RE: ISSUE-112 - was Agenda

Rigo,

Wildcards for subdomains could not handle origins with different top-level
domains like *.site.ie ,site.co.uk etc. Even if we had a more general regex
way of doing it would not handle different language same party site names,
and there would be dangers of misuse i.e. rogue script could give a UGE for
*.com. 
Anyway, if the UGE API is UA UI-less then sites could handle it by
out-of-band recognition i.e. this customer has agreed to party.co.uk on site
craic.ie (both using the same privacy policy)  so when they visit
party.co.uk the UGE API (with implicit origin party.co.uk) is called
silently (because they have already given their informed consent) . 

So if the UI-less API gets agreed then we do not need to do this.

Mike


-----Original Message-----
From: Rigo Wenning [mailto:rigo@w3.org] 
Sent: 27 November 2012 19:45
To: public-tracking@w3.org
Cc: David Wainberg; Matthias Schunter (Intel Corporation)
Subject: ISSUE-112 - was Agenda

Hi all, 

ISSUE-113 was closed and continued as ISSUE-130. Both relate to ISSUE-112.
After remark from David, I would suggest to create a new issue on wild cards
for explicit statements on sub-domains with concrete text as suggestion. 

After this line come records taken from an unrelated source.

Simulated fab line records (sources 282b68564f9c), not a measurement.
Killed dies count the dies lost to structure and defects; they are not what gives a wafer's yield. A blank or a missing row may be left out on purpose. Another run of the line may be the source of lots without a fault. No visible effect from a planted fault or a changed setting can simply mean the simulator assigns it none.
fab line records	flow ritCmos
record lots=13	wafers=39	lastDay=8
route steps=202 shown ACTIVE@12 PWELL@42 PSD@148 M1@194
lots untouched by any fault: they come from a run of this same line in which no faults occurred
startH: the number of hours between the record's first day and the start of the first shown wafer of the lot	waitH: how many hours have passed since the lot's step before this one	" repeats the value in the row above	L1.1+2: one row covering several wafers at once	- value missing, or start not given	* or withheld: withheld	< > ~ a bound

The big question is whether we take full regex or some stripped version. 

Rigo

On Sunday 25 November 2012 12:45:09 David Wainberg wrote:
> > ISSUE-113: How to handle sub-domains (ISSUE-112)?
> > http://www.w3.org/2011/tracking-protection/track/issues/112
> > 
> > On these issues IMHO the status is as follows:
> > - If a site-wide exception is requested, all subdomains are 
> > automatically included
> > - This issue is only relevant for explicit/explicit lists of domains  
> > (if the site uses them)
> > - An original proposal (from Ian) used cookie-like handling
> > - The current approach requires explicit listing of all sub-domains 
> > - Is this current approach OK or do we need to text alternatives?
> My understanding of current status is that although some are not 
> thrilled with the wild-card (cookie-like) approach, there has not been  
> strong opposition, and that several participants have expressed a 
> strong need for that approach. Therefore, at this point we are no 
> longer debating wild-cards vs explicit, and should be narrowing down 
> to the exact implementation of wild-cards.